Here's something curious (or, maybe not). Back in my fundamentalist days – yes, there's Eastern fundamentalism also – I was deeply concerned about my salvation.
I felt just like Woody Allen:
I don't want to achieve immortality through my work. I want to achieve it through not dying.
Yet now that I've evolved to a more open and non-dogmatic form of spirituality, I don't obsess nearly as much over whether I'll live on after I die. Or in what fashion my rebirth will occur, should that be in the cards for me.
So when I was nominally more religious, a true believer in the Radha Soami Satsang Beas (RSSB) branch of Sant Mat, I was seriously worried about what was going to happen to this ego-encapsulated being known as "Brian."
Yet isn't religiosity supposed to make you humble and egoless? I got to thinking about this after reading the July 2007 issue of the Western USA RSSB newsletter:
Sant Mat tells us…We have the opportunity to attain immortality…jivan mukhti, salvation before death.
Well, my first thought was "how can you be saved before you die?" I can see how you could believe you're saved from hellfire, rebirth, or whatever before your physical death.
However, until you actually die, that's just a hypothesis. Death is the ultimate spiritual experiment. It separates truth from falsehood cleanly, just like that!
My second thought was, "immortality sounds nice, but if it doesn't happen, that's OK too." As if I had a choice in the matter.
I was struck by how calmly I could accept precious little me being gone forever, imaginatively at least (hold a gun to my head and my reaction might be quite different).
Again, isn't this curious? Religious people fret over whether they're doing everything just right to ensure their personal salvation. This points to a Me-Me-Me mentality.
I know, because I once had it. And knew many others with the same "Thank god I'm saved, while others aren't" mentality.
That seems self-centered to me now. Plus, it doesn't show much faith in the goodness, justice, and harmony of the cosmos.
With my current Taoist sensibility, I'm pretty much content to accept that what will be, will be. I'm not looking for any special salvationary treatment.
On a Metolius river walk today, I came across a natural bridge that spanned the water.
Another stopped halfway. But the end of it displayed a burst of beauty.
I don't know which comes closest to being an analogy for what happens when we die. Do we fall into deep waters, never to rise again, or do we cross to another side?
Whichever, it seems to me that flowing along with whatever comes along is the best (and, really, only) course of action.
Life is much better enjoyed, and even the smallest things much more seen, then that was, in the santmat period..

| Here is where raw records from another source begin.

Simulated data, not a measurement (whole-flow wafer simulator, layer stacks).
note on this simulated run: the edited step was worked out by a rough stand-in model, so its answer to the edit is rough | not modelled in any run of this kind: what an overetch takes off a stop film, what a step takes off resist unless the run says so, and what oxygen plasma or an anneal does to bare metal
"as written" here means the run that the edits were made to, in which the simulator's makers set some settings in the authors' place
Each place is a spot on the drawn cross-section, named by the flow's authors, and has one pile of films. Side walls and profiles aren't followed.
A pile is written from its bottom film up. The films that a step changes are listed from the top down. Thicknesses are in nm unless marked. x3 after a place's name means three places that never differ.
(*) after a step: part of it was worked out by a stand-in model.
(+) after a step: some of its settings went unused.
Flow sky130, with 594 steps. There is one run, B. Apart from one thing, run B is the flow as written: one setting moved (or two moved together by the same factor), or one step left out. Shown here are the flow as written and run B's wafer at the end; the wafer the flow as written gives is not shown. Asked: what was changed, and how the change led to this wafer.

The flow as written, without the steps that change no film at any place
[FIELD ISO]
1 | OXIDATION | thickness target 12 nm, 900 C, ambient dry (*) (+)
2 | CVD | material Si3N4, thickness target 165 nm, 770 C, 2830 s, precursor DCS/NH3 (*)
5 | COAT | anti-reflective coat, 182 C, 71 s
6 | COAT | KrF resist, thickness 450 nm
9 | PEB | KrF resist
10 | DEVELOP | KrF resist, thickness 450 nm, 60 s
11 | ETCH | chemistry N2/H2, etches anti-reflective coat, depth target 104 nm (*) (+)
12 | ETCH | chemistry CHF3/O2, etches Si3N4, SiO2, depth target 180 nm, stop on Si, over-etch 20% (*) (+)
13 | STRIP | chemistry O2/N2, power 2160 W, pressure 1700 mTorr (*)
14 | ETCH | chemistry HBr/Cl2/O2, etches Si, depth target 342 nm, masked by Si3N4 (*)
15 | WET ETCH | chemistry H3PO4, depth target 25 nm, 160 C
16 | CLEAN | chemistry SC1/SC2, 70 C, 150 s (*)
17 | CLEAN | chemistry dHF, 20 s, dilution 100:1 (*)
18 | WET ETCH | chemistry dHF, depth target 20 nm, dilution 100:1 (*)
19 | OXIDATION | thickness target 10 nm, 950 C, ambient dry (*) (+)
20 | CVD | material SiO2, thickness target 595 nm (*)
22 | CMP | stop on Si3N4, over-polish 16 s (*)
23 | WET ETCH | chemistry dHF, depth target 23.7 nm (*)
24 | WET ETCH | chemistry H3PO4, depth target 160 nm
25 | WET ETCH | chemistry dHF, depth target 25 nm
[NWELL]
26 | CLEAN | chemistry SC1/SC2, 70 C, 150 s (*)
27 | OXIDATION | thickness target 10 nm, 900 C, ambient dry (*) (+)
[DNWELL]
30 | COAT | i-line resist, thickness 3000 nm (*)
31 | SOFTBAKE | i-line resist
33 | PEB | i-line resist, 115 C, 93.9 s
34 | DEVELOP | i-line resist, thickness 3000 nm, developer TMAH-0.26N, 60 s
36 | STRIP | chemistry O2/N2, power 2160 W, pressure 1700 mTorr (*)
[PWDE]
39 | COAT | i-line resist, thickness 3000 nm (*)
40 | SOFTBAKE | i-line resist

There is not anymore the feeling of"actually I have to do simran, or attachments problems, or I have to do my meditation..''so, just go with the flow and enjoy whatever there IS,is very beautiful these days..
I agree with you about the ''ego''..just don't think about it and it doesn't seem such a big deal..
Posted by: Sita | July 04, 2007 at 01:01 PM
Brian,
Thought you might want to see Pistis Sophia ch. 118:
And the Saviour answered and said unto Mary: "Amēn, amēn, I say unto you: All men who shall receive the mysteries of the Ineffable, blessed indeed are the souls which shall receive of those mysteries; but if they turn and transgress and come out of the body before they have repented, the judgment of those men is sorer than all the judgments, and it is exceedingly violent, even if those souls are new and it is their first time for coming into the world. They will not return to the changes of the bodies from that hour onwards and will not be able to do anything, but they will be cast out into the outer
p. 255
darkness and perish and be non-existent for ever."
Posted by: Robert Wahler | December 16, 2012 at 03:29 PM
sorry, ch 119
Yes, I'm a Satsangi
Posted by: Robert Wahler | December 16, 2012 at 03:35 PM
"For the fate of the sons of men and the fate of beasts is the same; as one dies, so dies the other. They all have the same breath, and man has no advantage over the beasts; for all is vanity. "
- Ecclesiastes 3:19
Posted by: Mike Williams | December 16, 2012 at 09:29 PM
Real salvation, necessarily must be a matter of one's own state of consciousness, real knowledge, and understanding of the nature of 'existence'. Everyone will be "saved", but only when they have awakened to Reality. That is the only true salvation and liberation from suffering.
Posted by: Roger | December 17, 2012 at 02:06 PM
Roger, just out of interest are you from the UK? I always thought that the UK and India had the vast majority of RS sangat and that in the US there would be a few centres.
A question to ex/present USA satsangis, is there seva on Saturdays? Here in the UK we have seva every saturday at the main centre, the seva consists of office work, gardening etc.
Posted by: Gaz | December 17, 2012 at 02:21 PM
I'm from Texas, now living in Las Vegas, Nevada. I have no background in RS sangat?
Being a Texan, what the heck is a sangat?